Cream puffs and eclairs are both decadent, fancy looking choux pastry desserts that are much easier to make than they look. Come on in to my virtual kitchen and learn how to make choux pastry from scratch!
I’ve been a bad girl… a very bad girl. I was supposed to clean the kitchen this morning. Instead, I dirtied a few more dishes by making cream puffs shells. Then I made whipped cream to fill the shells with. *sigh*
What is Choux Pastry?
A cream puff starts with a shell, which is called choux (pronounced ‘shoo’) pastry.
Choux pastry, also known as pâte à choux (paht ah shoo), choux, or eclair paste, isn’t really a dough in the literal sense. Choux is more of a thick paste, made on the stove top, from a roux, with eggs added to it.
The dough for cream puffs or eclairs is formed onto a baking sheet, (usually piped through a pastry tip into different shapes) and baked. Choux pastry can be used to make lots of delicious sweet and savory creations!
Desserts made from Choux
Common desserts made from choux, most of which are French in origin, include:
- cream puffs
- Paris Brest
- Saint Honoré
Choux pastry can be filled with whipped cream, to make cream puffs, or you can make up a batch of sinfully delicious pastry cream, then indulge in eclairs!
The news gets worse, though. The kitchen is still dirty, and I had cream puffs and eclairs for breakfast.
What is appropriate penance for gluttony?
If it’s any consolation, I created this cream puffs recipe and made a batch of pastry cream to fill them with, all for you. You’re welcome.

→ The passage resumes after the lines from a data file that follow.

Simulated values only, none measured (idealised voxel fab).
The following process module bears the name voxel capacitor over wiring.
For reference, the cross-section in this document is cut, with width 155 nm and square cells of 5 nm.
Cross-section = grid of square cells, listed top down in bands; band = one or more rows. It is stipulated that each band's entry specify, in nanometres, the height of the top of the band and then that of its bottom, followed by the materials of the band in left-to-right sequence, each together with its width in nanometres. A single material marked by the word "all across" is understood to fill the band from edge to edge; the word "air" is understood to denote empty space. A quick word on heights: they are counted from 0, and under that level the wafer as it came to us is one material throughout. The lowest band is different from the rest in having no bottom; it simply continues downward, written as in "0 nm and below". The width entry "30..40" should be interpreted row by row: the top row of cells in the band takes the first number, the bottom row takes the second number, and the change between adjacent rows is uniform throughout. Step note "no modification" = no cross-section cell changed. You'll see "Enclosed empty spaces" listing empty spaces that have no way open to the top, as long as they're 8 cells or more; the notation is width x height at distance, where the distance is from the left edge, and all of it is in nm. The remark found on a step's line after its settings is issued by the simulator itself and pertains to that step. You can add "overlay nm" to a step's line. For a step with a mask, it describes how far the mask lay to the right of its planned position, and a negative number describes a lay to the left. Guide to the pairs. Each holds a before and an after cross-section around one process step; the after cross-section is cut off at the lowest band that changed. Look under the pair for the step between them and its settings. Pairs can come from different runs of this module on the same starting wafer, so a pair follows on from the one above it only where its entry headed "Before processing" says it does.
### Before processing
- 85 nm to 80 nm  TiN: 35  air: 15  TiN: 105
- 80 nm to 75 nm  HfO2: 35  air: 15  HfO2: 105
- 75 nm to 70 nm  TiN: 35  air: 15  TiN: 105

Behold the yummi goodness!
After indulging in cream puffs and eclairs, you can join the gym, or just do what I did, and buy an extra pair of stretchy pants.
The point is, you need to jump in and make this recipe for cream puffs. For any reason whatsoever!
For a beautiful finishing touch, add a dusting of powdered sugar and a drizzle of homemade chocolate ganache to drizzle over the tops of the cream puffs.
How to Make Cream Puffs and Eclairs
Cream Puffs and Eclairs
FOR THE SHELLS (Pate-A-Choux)
- 8 oz Whole Milk
- 8 oz Water
- 8 oz Unsalted Butter
- 1/2 tsp salt
- 11 oz bread flour
- 10 to 12 large eggs
FOR THE PASTRY CREAM
- 16 oz whole milk
- 4 oz granulated sugar
- 1/2 teaspoon vanilla extract
- 5 large egg yolks
- 2.5 Tablespoons (1.5 oz.) cake flour or corn starch (flour is best if you’ll be freezing the choux)
- 2 Tablespoons (1 oz) VERY COLD salted butter
FOR THE SHELLS (Pate-A-Choux)
- Heat oven to 375 F (350 F. if using a convection oven)
- Combine water, milk, salt and butter in a deep saucepan (2 or 3 quart) and cook over medium heat until butter is melted
- Using a wooden spoon, vigorously stir in flour and keep stirring until mixture cleans the sides of the pan and forms somewhat of a ball.
- Transfer into the bowl of a 5 quart stand mixer outfitted with a paddle attachment. Mix on first speed for 4-5 minutes, or until you can comfortably hold your hand on the bottom of the bowl.
- Slowly add the eggs one or two at a time, waiting between each addition for the eggs to be partially incorporated. The amount of eggs added depends on the ambient and outside humidity and how much the humidity has affected the flour, so hold back on a couple of the eggs until touching the dough to see if its sticky.
- When you turn the mixer off, watch the paddle- if the batter/dough "flows" like thick lava"- you're there!
- Pipe into circles onto parchment lined sheet pans.
- Bake at 375 F for 10 minutes, then reduce oven to 350 F. and bake until the pastries are dry and crisp. It will take approximately 25 minutes for full sized cream puffs and about 15 minutes for small ones.
- Cool completely, then fill with whipped cream, pastry cream, or savory fillings of your choice.
FOR THE PASTRY CREAM:
- In a heavy saucepan, heat milk over medium heat until it steeps (you'll see small puffs of steam and tiny bubbles will form around the edges of the pan). Don't allow the milk to boil.
- In a stainless steel bowl, whisk together the sugar, vanilla, and egg yolks. Allow the yolks to sit for a few minutes; the sugar will break down the yolks, making them more liquid.
- Whisk the cake flour (or cornstarch) into the yolk mixture.
- Slowly temper the hot milk into the yolk mixture while constantly whisking.
- Pour the custard back into a CLEAN heavy saucepan and cook over medium heat, constantly whisking with one hand, while scraping the sides and bottom of the pot with a heat resistant rubber spatula with your other hand.
- Cook the custard until you can see lines from the whisk.
- Place the saucepan onto an ice bath (ice with just a LITTLE water) and immediately whisk in the COLD butter. Whisk every few minutes to help speed up the cooling process.
- Use immediately or store in the cooler with plastic wrap set directly on top of the pastry cream (to prevent a skin from forming).